In all seriousness it’s very exciting, I just don’t need to see the same information worded 20 different ways from random clickbait sites lol
In all seriousness it’s very exciting, I just don’t need to see the same information worded 20 different ways from random clickbait sites lol
Let me make this simple for everyone. There’s only a real metric for “the year of the desktop Linux” and that’s whenever Microsoft and Adobe release full featured versions of all their products for Linux. Not slimmed down web versions, no emulation/virtualization/-insert.hack- BS.
Get used it the idea, I know it hurts, but it’s true.
It’s a vicious circle. Linux has no representation on the desktop because it lacks support from commonly used desktop apps. And lack support from those apps because it has no representation.
Windows have to screw really hard to push common folks to switch AND Linux must come pre-installed on cheap desktops to appease young people that are entering the ecosystem now.
Exactly I agree with you but I also have to add that there’s another factor at play. Half of the success of Windows and macOS lies from the fact that they provide solid and stable APIs and development tools that “makes it easy” to develop to those platforms. Linux is very bad at that. If major pieces of an OS are constantly changing and it requires large re-works of the applications then developers are less likely to support it. To be fair the Linux situation might be even harder than that - there are no distribution “sponsored” IDE (like Visual Studio or Xcode) and userland API documentation, frameworks etc. Besides, Linux has the worst track ever of supporting old software, even worse than Apple and I believe this speaks volumes about the situation.
Until we don’t get a single DE with a single solid and well designed theme, UI library, developer friendly frameworks and whatnot Linux won’t be getting any meaningful traction among regular people and professional developers.
All you can do is switch to it and wait
The vast majority of people use a web browser, an office suite, an image viewer, a video player, and maybe some games. They’ll use whatever OS came free with the machine, or whatever they can get a friend / relative to install for them.
Most people have at least one other app that most people don’t use, that they use religiously, and has little UI foibles they don’t want to change. For some, it’s a native-app E-mail client they’re familiar with where they have 20-year-old messages backed up. For others, it’s a photo management app.

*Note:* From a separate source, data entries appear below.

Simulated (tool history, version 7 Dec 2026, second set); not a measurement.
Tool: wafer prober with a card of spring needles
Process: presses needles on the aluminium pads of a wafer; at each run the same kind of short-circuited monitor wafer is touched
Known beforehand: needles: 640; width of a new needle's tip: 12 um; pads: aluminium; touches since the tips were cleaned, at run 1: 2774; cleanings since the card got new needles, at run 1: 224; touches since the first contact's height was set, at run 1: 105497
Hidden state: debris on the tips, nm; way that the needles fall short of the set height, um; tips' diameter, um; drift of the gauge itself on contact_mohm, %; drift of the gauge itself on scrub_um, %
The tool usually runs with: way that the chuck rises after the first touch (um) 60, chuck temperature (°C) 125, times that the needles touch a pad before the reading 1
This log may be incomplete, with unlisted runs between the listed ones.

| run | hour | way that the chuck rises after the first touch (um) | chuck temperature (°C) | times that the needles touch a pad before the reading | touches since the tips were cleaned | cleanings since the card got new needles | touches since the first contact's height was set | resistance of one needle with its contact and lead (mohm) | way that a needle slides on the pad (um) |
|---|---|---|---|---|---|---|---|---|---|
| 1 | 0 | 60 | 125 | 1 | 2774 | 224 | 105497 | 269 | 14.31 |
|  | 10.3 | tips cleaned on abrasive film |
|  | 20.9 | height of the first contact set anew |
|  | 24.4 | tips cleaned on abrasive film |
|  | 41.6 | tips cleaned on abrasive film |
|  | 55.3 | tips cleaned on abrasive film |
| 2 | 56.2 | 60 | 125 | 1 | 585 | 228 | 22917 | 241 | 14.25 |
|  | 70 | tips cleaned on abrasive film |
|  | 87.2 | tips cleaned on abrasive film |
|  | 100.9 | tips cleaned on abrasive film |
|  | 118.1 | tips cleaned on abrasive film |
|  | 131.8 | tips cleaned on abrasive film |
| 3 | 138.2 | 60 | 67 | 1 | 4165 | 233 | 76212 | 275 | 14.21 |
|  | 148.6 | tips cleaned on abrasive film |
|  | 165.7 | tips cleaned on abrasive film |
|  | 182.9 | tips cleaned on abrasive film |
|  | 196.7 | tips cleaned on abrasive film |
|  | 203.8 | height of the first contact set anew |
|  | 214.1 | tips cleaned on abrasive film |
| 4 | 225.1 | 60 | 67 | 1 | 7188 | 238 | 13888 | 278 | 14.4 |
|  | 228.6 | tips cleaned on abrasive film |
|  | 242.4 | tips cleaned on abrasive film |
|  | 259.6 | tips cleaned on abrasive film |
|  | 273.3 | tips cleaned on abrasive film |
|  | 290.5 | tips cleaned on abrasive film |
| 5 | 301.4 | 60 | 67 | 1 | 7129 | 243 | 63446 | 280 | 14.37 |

It often doesn’t matter if AltWinMintbuntuXYZ has those capabilities. If it doesn’t handle them in the exact same way, it’s an anxiety-producing shift.
This is a fairly rare amount of adventurism. Unless the computer won’t come up anymore and a friend/relative will fix it for free.
It usually happens when they buy from a respectable company, so the machine doesn’t come with a free (pirated) Windows preinstalled.